I have an appointment to meet this woman friday to talk about purchasing her home. The last time we talked, which was about 2-3 weeks ago, she had told me that she had signed a contract with an investor and was going to call me back if it didn’t work out.
This is the situation:
Her and her husband are moving, they had planned to move on June 7, and now they feel that they don’t know what they are going to do. They want to move this weekend. She can’t make the double payments if she moves. The payment for her mortgage is $690.00 a month. I would like to do the L/O Purchase but the house is only a 2 bed/2 bath and $690 a month is quite high even for rent to own. Just renting this house would go for around $400 to $525 a month If she could pay the $90 and leave me with the $600 to get for the rent, that would work.
She doesn’t have much equity in they house. So I’m thinking that as motivated as she is (boy, if you could hear her over the phone) then maybe she will not even care about what little equity she has.
I really just need a little feedback on this. Maybe some “If it was me then I’d do this” kind of advise.
Thank you for any who reply
I don’t quite understand… I’m doing it so that I can work my way into RE investing. Since she has little equity and doesn’t really care about getting it back, then that would be more of a profit for me when it comes time for my tenant buyer to purchase. The less I have to pay her the more I can keep. Right?
Of course she is motivated! She has no equity, and just needs a “grater fool” to buy her money loser! Remember you make money when you buy, not when you sell. If you buy this thing too high and the rents are less than your mortgage. Why are you bothering? Just to “get in” is one of the dumbest reasons I have heard so far. It is about as dumb as “Real Estate never goes down”.

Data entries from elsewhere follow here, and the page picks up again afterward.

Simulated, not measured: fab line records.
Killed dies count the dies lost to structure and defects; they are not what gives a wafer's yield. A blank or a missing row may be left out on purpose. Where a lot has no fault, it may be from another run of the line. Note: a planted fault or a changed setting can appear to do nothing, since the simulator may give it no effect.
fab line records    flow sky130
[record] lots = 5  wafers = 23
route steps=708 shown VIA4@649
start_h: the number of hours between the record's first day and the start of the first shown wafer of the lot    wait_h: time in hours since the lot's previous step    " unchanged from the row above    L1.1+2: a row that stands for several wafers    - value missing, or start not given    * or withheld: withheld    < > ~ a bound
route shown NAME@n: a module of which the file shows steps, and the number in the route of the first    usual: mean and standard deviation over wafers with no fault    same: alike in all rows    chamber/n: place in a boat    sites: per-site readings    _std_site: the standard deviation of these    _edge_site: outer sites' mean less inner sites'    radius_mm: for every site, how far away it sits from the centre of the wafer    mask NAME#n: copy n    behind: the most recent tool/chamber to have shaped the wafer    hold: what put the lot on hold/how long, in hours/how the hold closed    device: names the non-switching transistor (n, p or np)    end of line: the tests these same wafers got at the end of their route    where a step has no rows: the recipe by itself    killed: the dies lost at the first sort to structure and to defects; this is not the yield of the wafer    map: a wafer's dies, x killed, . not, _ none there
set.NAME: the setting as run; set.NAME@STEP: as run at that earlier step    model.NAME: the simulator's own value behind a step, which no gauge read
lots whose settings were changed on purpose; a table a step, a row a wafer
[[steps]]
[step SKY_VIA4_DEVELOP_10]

O.K. I see your point…but just to get in isn’t my motivation. Aren’t rents a little higher when you rent to own anyway. The first year I could charge the $600 for rent and the following year the rent would go up and the next year it would be the same way. Of course I would put that in the agreement with my tenant buyer. The woman selling to me would make up the difference of the mortgage payment and pay the $90 a month…how does that sound? Creativity right?
What do they owe, and what is it worth? Never count on future appreciation in your figures, you have to figure what is it worth now. Remember their is always a risk when renting, vacancy, repairs, evictions, trashing and such can easily turn your lil profit into a big loss.
The property is worth about 70k now and she owes about 66k. I understand all the negatives of renting but it would be an agreement that they (my tenant buyer) keep the property in good condition. Honestly, do you think that I’m wasting my time with this?
4 Grand is not a very good upside, you should be looking for at least 8 grand if not 10. You have to factor closing costs, holding costs, taxes, any improvements (even it is just painting and minor repairs).The upside is not that great. If you rent you run the risk of bad tennets, so if you have a “good condition” clause, they don’t care either way. Than you would have to evict them, usually for not paying rent, clean the place up, may cost a lot if they let the dog urinate on everything, the kids draw on the walls, steal the fridge, knock holes in the walls to put a satellite dish in, break windows, damage doors, oil and grease all over the floors. Some people are pigs, and most of them are renters! Than you will have to go out and sue them because their $600 deposit didn’t cover everything. I would pass, just like the first investor did.
Thanks for giving me some advise on this situation. It really has helped me decide. I will take your advise and pass on this deal. My wife has also brought up some very good points per our current situation and she feels the same way you do.
I commend you on listening and being real about your so called deal. Breaking into this business is the hardest thing. I was once a “motivated buyer” trying to just get the first deal DONE. I did, didn’t make a whole lot of money on it, and wasted a TON of time.
With this business you must find motivated sellers and be able to recognize when there is a deal and what kind of deal. That all comes with time and experience. I wish you all the luck in the world!!
Lets see…to answer you, Mark, I can’t get my own mortgage on the property because of my credit and I don’t qualify for FHA/VA loans because I’m self-employed and I don’t have two years of W2’s to show my income. So that’s out of the question. I have been contacted by some hard money lenders but it’s for 70% of after repair and the owners of the property have already made some repairs on the house.
To you, Jared, I would like to thank you for your words and for sharing your experience of your first deal. You are absolutely right about it being hard breaking into this business. It’s been a few months now since we (my wife and I) started collecting information and learning about so many different ways to do real estate. Nothing will stand in our way, though. We’re serious about making RE investing our career.Best of luck to you as well!!
I am in the same boat as you and your wife. Only my brother is along with me. We have just finished incorporating and are soo new to this.
There is no way we can let anything stop us. I guess we have ran up to the same wall when it comes to experience and financing.
DON’T LET ANYTHING STOP YOU!! Anything worth having doesn’t come easy. Especially RE investing. The world meets nobody half way. So don’t give up! There are going to be lots of brick walls, just climb over them and keep on keepin’ on. Just some words of encouragement.